ROBIN DARLING YOUNG, PH.D.
Friend of the Armenians 2026

Robin Darling Young is Ordinary Professor, Emerita, of the History of Christianity at The Catholic University of America in Washington, D.C. Her speciality is in the history of eastern Christianity in the ancient world, with a particular focus upon the interactions of the three main cultures of that world – Armenian, Greek and Syriac. She is particularly interested in the history of the ascetic movement – and in particular, in the thought and writings of Evagrius of Pontus, a saint celebrated in the Armenian calendar on February 11.

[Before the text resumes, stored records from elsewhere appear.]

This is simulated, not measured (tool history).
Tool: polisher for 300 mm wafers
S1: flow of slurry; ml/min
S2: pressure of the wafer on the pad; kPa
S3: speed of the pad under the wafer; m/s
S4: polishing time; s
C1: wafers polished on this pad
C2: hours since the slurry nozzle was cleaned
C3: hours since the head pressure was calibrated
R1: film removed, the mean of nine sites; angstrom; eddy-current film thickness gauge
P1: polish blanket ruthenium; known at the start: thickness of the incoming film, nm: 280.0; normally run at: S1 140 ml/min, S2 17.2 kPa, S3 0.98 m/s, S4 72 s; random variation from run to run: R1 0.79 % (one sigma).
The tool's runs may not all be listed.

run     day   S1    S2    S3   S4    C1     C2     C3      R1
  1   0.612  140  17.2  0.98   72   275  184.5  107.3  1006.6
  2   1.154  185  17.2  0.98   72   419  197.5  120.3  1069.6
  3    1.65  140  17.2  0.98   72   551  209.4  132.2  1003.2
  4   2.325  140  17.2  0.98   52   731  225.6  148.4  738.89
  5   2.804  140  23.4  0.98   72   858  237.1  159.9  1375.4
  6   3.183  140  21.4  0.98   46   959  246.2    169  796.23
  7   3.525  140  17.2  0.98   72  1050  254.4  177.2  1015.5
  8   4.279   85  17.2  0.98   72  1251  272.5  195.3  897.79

Professor Young is a native of Hampton, Virginia. She completed her undergraduate studies at Mary Washington College in 1972 and then worked at the Folger Shakespeare Library and as a journalist at a local weekly newspaper in Fairfax, Virginia. In 1974 she began graduate studies at the University of Chicago, where she earned her M.A. and Ph.D. in the History of Christianity under the direction of Prof. Bernard M. McGinn with a dissertation “The Patriarchate of Severus of Antioch, 512-518.”
Having begun her teaching career at Wesley Theological Seminary in Washington, D.C., Professor Young studied in 1984-1985 at the Oriental Institute of the University of Oxford, where she was a member of Wolfson College. She began to study Classical Armenian there, under the instruction of Tübingen professor Gabriele Winkler, a noted historian of the liturgy. Upon returning to Washington, Professor Young began further studies in the Armenian language with Robert W. Thomson, Armenian Studies Professor at Harvard and Director of the Dumbarton Oaks Library. After her appointment to the faculty of The Catholic University of America, she completed her first Armenian publication, a translation of the fifth-century bishop Eznik of Kolb’s On God/Against the Sects, with Monica Blanchard (Peeters Press, 1998).
In 1997, Professor Young was visiting professor of Armenian Studies in the Oriental Institute at the University of Chicago; she taught for ten years at the University of Notre Dame (2003-2013), one year at the University of Virginia, after which she returned to Catholic University. As a scholar of the works of Evagrius of Pontus, she led a team that translated his Gnostic Trilogy (Oxford, 2024) but had already published, with her doctoral student Fr. Hovsep Karapetyan, Evagrius Ponticus, Letters: Armenian Translation (Peeters, 2002). In the next several years she plans to publish an English translation of the Syriac version of his letters, along with a monograph on Evagrius’ life and thought.
Professor Young has been a longtime member of the Oriental Orthodox-Roman Catholic Dialogue and, as an admirer of Armenian culture, has tried to contribute to the study of Armenian language and history at The Catholic University, where the language has been taught since its founding in 1887. With Prof. Stefanos Alexopoulos, she remains co-director of the Institute for the Study of Eastern Christianity that hosts the Shahinian lecture series and other Armenian scholars who have brought the knowledge of Armenian culture to students and faculty at the University.
Prof. Young and her husband, Attorney Malcolm C. Young, are the parents of five children and six grandchildren.